BY ARIANNA GOODMAN, STAFF WRITER
Video games are a reminder of the constantly evolving world that we live in. Who would have thought back in the days of Pong and Space Invaders that people would be able to make a career out of creating, playing and commentating on video games? The field has grown exponentially, and has been challenging and recreating itself along the way. The evidence of the graphical maturity that we’ve now reached is beyond the expectations that we set for ourselves. While nostalgic, looking back on old video games, can make one really appreciate the progress that the industry has made both visually and conceptually.
Of course, all of this change has not happened in a vacuum. Similar industries have continued to experience a wealth of development in the wake of the 1990s technological boom. New graphics cards, upgraded consoles and the advent of virtual reality have helped to push the limits of the technology fueling the gaming industry.
Not to mention, the transition of video games from being just a fun pastime to being a skill or even an art in the public perception has opened new doors for exploration. The cultural shift has allowed game designers and storytellers to have confidence in the reception of their games and create more than simple entertainment.
Namely, narrative-driven games have rightfully entered the ranks of the more traditional literature and cinema. Writing for a book is very different than writing for the screen. In the same way, writing for an interactive medium presents entirely new challenges and goals.
Given that game design is both an artistic and technical field, narrative designers bridge the gap between the writing and gameplay. While there have always been writers, “narrative designer” is a contemporary term that better encapsulates the work that these designers have contributed to their games. A narrative designer not only writes dialogue and lore, but also focuses on blending the gameplay experience of the player with whatever story the game is meant to convey.
Looking at the highly praised God of War, we can see that there were a number of people on the development team that contributed exclusively to the narrative. Of those, some are described as writers while others are described as narrative designers.
However, the use of the term is still highly dependent on the company. For instance, Red Dead Redemption 2 is known for its story, but it has no one listed in the credits as a narrative designer.

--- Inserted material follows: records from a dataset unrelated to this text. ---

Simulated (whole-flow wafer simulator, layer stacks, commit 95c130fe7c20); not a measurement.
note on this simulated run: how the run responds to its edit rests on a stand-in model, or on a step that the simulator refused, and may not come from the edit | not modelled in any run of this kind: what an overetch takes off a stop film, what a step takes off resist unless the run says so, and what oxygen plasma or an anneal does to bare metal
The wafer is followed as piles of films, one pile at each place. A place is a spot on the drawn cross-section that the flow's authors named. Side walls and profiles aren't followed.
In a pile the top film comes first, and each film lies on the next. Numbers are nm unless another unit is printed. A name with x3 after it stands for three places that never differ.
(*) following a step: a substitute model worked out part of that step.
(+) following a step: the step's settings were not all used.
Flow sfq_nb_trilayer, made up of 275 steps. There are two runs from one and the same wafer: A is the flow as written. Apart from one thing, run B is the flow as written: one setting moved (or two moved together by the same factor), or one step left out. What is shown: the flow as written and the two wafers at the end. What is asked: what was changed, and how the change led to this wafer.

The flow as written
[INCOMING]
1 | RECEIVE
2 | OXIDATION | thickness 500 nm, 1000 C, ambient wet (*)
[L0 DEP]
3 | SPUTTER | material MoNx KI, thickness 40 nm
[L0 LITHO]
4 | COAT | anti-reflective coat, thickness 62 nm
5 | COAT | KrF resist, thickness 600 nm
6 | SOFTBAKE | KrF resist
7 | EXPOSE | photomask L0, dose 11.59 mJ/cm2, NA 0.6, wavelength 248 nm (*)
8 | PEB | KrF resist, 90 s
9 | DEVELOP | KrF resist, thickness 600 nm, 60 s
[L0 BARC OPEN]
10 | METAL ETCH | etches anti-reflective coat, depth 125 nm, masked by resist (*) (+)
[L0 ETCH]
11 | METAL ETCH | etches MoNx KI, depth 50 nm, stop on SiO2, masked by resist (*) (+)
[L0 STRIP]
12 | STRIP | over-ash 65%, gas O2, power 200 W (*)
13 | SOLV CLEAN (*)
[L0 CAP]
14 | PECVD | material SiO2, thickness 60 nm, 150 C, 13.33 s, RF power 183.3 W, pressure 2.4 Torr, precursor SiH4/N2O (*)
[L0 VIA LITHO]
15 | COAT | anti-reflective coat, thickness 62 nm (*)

In some contexts, a writer and a narrative designer can serve two different roles, though in others the two might be interchangeable. According to Stephen E. Dinehart IV, one of the originators of the term in game design, unlike game writers, “Narrative Designers are a new breed of hybrid talent for [the] interactive entertainment industry, specifically the AAA-games sector.”
Regardless of its muddy definition, narrative design is definitely on the rise. As consumers, this means that we have the opportunity to experience a wide and ever growing array of stories and characters. It inspires us as developers to always search for inspiration and strive towards greatness.